Olympic champion and hero of the Balkan Wars
Kostis Tsiklitiras was a football player, track and field athlete, and a gold medalist of Greek championships and the Olympic Games.
He was born on October 30th, 1888, in Pylos of Messinia. His father was a doctor and Kostis was into sports since his early age, receiving several distinctions in school games.
He later studied Economics at the Athens School of Commercial Studies, fulfilling his father’s wish, yet athletics won him over and in 1906 he joined the Panellinios Gymnastic Club as a track and field athlete and as a football player.
In 1906, he won the third place in standing long jump at the Greek Championship, recording 2.83m.
In 1907, he won three golden medals at the Panionian Championship of Smyrna.
On July 20th, 1908, he won two silver medals in standing long jump and standing high jump at the Olympic Games of London.
After winning, he stated:
It cost me losing the first place, but it was the first time I have been competing abroad and the truth is that I was overwhelmed by the crowds in the London stadium and the tall American and Swedish athletes. I was defeated by a short margin. The Americans are ingenious, they have developed a great technique and give value to the game. However, I got encouraged and I will keep on practicing with enthusiasm and I’m sure that I will be an Olympic Winner in the future.

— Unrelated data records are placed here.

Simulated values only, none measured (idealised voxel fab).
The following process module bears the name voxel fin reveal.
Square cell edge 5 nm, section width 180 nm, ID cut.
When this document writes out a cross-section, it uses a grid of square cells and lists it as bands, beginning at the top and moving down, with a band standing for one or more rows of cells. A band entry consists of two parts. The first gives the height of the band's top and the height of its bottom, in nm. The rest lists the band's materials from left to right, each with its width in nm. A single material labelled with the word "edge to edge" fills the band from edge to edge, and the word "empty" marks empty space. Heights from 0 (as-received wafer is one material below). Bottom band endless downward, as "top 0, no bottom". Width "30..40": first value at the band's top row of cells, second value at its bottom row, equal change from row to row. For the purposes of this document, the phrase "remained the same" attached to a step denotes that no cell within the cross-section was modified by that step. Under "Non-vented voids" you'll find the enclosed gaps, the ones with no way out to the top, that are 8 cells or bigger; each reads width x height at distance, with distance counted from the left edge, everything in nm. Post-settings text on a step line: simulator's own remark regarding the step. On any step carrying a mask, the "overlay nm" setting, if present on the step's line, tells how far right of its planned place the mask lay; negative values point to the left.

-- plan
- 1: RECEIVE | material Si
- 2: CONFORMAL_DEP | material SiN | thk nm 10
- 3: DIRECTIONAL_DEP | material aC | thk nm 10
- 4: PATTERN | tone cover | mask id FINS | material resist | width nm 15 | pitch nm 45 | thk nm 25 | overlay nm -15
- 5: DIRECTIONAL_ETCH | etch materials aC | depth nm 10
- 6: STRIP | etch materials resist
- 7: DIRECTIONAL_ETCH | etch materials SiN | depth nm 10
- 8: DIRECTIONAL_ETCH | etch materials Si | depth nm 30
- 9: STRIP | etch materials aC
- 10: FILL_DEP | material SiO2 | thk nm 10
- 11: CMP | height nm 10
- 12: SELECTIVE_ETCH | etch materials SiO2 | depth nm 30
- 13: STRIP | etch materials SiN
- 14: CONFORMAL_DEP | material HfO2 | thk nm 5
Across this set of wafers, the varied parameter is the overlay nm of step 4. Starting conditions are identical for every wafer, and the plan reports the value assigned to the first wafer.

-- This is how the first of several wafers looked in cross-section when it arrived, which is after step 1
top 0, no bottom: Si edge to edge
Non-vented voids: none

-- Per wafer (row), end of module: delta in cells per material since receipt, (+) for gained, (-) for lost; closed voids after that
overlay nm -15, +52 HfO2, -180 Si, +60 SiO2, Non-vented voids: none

In 1908, he joined the Athens Football Club as goalkeeper and he later won the Football Cup, held by the Olympic Commission and the Greek Football Championship.
At the 1912 Olympic Games in Stockholm, he was the leader of the Greek team and won the gold medal in standing long jump recording 3.37m and the bronze medal in standing high jump recording 1.55m.
The First Balkan War broke two months later and Tsiklitiras decided to enroll in the Greek army to avoid being criticized as privileged. He died during the war on February 10th, 1913, at the age of 25.
He was buried in his family’s tomb at the 1st Cemetery of Patras, bearing the engraved five circles emblem of the Olympic Games, as three members of his family had joined the games.
– Tsiklitiras was 1.92 meters tall, performing an excellent jumping ability thanks to his strong feet and unique bent of his waist.
– He was a student of the Athens School of Commercial Studies, but athletics won him over.
– The Athens Grand Prix Tsiklitiria meeting was first organized in 1963, honouring the athlete’s name.